Barnes v. Fedele

Decision Date13 January 2011
Docket NumberNo. 07–CV–6197L.,07–CV–6197L.
Citation760 F.Supp.2d 296
PartiesArrello BARNES, Plaintiff,v.FEDELE, et al., Defendants.
CourtU.S. District Court — Western District of New York

OPINION TEXT STARTS HERE

Arrello Barnes, Fallsburg, NY, pro se.Emil J. Bove, Jr., Office of New York State Attorney General, Rochester, NY, for Defendant.

DECISION AND ORDER

DAVID G. LARIMER, District Judge.

Plaintiff, Arrello Barnes, commenced this action under 42 U.S.C. § 1983. Plaintiff, an inmate in the custody of the New York State Department of Correctional Services (“DOCS”), has sued a number of defendants, all of whom at all relevant times were officials or employees of DOCS, alleging that plaintiff's constitutional rights were violated in several respects in 2007, while plaintiff was confined at Southport Correctional Facility.

Defendants have moved to dismiss the complaint pursuant to Rule 12(b)(6) of the Federal Rules of Civil Procedure, which the Court has converted to a motion for summary judgment under Rule 56. See Dkt. # 66. Some defendants have moved to dismiss all the claims against them; others have moved to dismiss only some of plaintiff's claims. The specifics of defendants' motions are set forth in the discussion of their motions, infra.

PLAINTIFF'S CLAIMS

Plaintiff states in the complaint that, with respect to his religious beliefs, he considers himself a “Hebrew Isrealite” [sic]. See Dkt. # 1 at 30. He also states that because “Hebrew Isrealite” is not a religion that is recognized by DOCS, plaintiff “converted to Jewish on paper” to make it easier for plaintiff to obtain Kosher meals and to follow certain other religious practices, in accordance with his religious beliefs, without interference from DOCS officials and employees. See Dkt. # 1 at 52.

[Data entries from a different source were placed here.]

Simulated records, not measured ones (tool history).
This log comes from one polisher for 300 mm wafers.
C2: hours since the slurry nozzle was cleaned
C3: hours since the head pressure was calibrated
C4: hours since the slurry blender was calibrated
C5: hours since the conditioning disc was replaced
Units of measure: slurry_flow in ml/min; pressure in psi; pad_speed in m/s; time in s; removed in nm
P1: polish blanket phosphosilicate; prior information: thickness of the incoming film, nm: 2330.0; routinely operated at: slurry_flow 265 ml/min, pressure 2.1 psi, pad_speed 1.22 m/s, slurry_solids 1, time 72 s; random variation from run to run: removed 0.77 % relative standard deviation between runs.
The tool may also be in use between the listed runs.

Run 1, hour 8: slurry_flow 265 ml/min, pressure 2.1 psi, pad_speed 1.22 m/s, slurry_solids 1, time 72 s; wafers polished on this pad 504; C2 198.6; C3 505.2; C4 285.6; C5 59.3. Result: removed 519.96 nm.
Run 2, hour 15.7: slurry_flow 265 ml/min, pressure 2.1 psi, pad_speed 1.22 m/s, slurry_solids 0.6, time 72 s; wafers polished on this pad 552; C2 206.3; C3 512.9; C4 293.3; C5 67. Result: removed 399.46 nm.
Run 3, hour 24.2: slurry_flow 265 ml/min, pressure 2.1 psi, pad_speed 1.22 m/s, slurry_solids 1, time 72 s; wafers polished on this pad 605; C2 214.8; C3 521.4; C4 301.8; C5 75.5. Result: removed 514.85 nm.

In his first claim, plaintiff alleges that on January 21, 2007, defendant Correction Officer (“C.O.”) Fedele confiscated plaintiff's “religion crown for [plaintiff's] dreadlock,” which plaintiff describes as “religion head wear” that plaintiff wears in accordance with his faith. Dkt. # 1 at 11. Plaintiff states that the constitutional bases for this claim are “religion, due process, and equal protection.” Id.

Plaintiff's second claim alleges that on January 23, 2007, defendants Sgt. Furman and C.O. Murphy “forge[d] a false cell search” indicating that plaintiff's headwear had been confiscated during a search of plaintiff's cell. Dkt. # 1 at 12. Plaintiff alleges that defendants did this “to protect C.O. Fedele cause he confiscated Barnes religion headwear and did not give a contraband receipt.” Id. The stated bases for this claim are “failure to protect, due process and religion, [and] equal to [sic] protection.” Id.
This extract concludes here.